Joseph F. and Camille T. Uddo v. Commissioner., United States Tax Court - Memorandum Decision, T.C. Memo. 1998-276, Docket No. 16687-97., Filed July 29, 1998
Joseph F. and Camille T. Uddo v. Commissioner.
United States Tax Court - Memorandum Decision
T.C. Memo. 1998-276
Docket No. 16687-97.
Filed July 29, 1998.
William A. Neilson and Joseph John Ecuyer III, for the petitioners. Linda K. West and Mary Beth Calkins, for the respondent.
POWELL, Special Trial Judge: This case is before the Court on petitioners' motion for award of reasonable litigation and administrative costs pursuant to section 7430 and Rules 230, 231, and 232, 1 filed March 24, 1998. Neither party requested a hearing, and the Court concludes that a hearing is not necessary for the proper disposition of this motion.
1 Unless otherwise indicated, section references are to the Internal Revenue Code in effect for the year in issue, and all Rule references are to the Tax Court Rules of Practice and Procedure.
On their jointly filed 1994 Federal income tax return, petitioners reported $57,285 as a taxable distribution from an individual retirement account (IRA). For petitioners' 1994 tax year respondent received a Form 1099-R from American Express Trust Co. (American Express) reporting that petitioners had received a gross distribution of $156,931.
On January 6, 1997, respondent mailed a 30-day letter (Tax Notice CP-2000) to petitioners. A copy of the letter was sent to William A. Neilson (Mr. Neilson) as attorney for petitioners. The letter stated that respondent proposed to increase petitioners' taxable income by $165,211. The proposed increase produced an additional tax liability of $57,671. In addition, the letter proposed an accuracy-related penalty of $11,534. The letter stated that if petitioners did not respond within 30 days respondent would issue a notice of deficiency. The letter further stated that if petitioners did not agree with respondent's proposed changes, petitioners should submit a signed statement of explanation and include any supporting documentation. Petitioners did not respond to the 30-day letter.

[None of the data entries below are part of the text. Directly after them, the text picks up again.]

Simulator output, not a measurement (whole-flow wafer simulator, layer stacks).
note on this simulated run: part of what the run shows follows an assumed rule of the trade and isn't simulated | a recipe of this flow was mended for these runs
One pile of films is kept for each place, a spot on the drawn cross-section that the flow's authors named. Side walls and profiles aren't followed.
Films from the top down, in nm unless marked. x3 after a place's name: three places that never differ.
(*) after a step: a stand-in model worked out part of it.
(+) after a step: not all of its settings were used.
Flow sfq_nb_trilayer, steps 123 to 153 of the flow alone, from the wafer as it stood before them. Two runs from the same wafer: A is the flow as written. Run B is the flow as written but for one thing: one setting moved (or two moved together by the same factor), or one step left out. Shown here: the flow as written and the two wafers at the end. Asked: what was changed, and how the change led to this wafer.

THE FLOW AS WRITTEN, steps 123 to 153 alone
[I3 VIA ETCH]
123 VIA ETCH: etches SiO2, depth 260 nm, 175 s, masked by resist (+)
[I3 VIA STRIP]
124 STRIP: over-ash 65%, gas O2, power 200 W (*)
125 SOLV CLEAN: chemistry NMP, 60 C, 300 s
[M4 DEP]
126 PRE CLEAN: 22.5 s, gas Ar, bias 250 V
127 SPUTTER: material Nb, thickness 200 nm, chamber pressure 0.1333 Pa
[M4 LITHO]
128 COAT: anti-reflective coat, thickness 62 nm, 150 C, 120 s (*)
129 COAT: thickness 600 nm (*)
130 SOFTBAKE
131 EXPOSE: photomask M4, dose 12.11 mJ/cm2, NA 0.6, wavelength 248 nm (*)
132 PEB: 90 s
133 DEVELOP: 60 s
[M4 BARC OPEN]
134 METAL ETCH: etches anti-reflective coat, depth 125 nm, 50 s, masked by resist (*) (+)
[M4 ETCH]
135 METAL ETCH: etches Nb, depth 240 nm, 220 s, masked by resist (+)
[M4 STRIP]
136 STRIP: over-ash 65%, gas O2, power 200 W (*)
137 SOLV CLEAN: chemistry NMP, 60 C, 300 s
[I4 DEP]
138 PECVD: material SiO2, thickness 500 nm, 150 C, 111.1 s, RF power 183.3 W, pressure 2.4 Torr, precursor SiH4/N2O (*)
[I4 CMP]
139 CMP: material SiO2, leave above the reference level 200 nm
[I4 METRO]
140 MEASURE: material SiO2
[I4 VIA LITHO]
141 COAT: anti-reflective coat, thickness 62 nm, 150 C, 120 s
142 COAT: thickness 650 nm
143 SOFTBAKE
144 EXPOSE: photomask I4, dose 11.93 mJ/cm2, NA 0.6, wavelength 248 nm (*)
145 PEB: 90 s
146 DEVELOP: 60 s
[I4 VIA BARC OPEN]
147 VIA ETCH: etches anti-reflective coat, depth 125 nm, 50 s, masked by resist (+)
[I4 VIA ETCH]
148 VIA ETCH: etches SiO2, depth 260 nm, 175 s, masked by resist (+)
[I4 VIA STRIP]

On May 9, 1997, respondent mailed the notice of deficiency determining a deficiency in petitioners' 1994 Federal income tax in the amount of $57,671 and an accuracy-related penalty under section 6662(a) and (d) in the amount of $11,534. Petitioners filed their petition with this Court on August 8, 1997. At the time their petition was filed, petitioners resided in New Orleans, Louisiana.
Respondent filed an answer on September 11, 1997. Shortly thereafter, the case file was forwarded to respondent's Appeals Office in New Orleans, Louisiana, where the case was assigned to Appeals Officer Gregory M. Berry (Mr. Berry). The administrative file received by Mr. Berry bore no indication that petitioners had provided respondent with any information or response to the 30-day letter.
On September 15, 1997, Mr. Neilson wrote to Mary Beth Calkins at respondent's District Counsel office in New Orleans. Mr. Neilson asserted that the disputed amount of $156,931 was a "direct rollover" by petitioners from American Express to an IRA with Southwest Securities, Inc. (Southwest). Attached to the letter were copies of documents purporting to support petitioners' position, including an application by Mr. Uddo for an IRA with Southwest, a letter requesting a transfer of Mr. Uddo's accounts with IDS (American Express), and "portfolio summary" statements from Southwest.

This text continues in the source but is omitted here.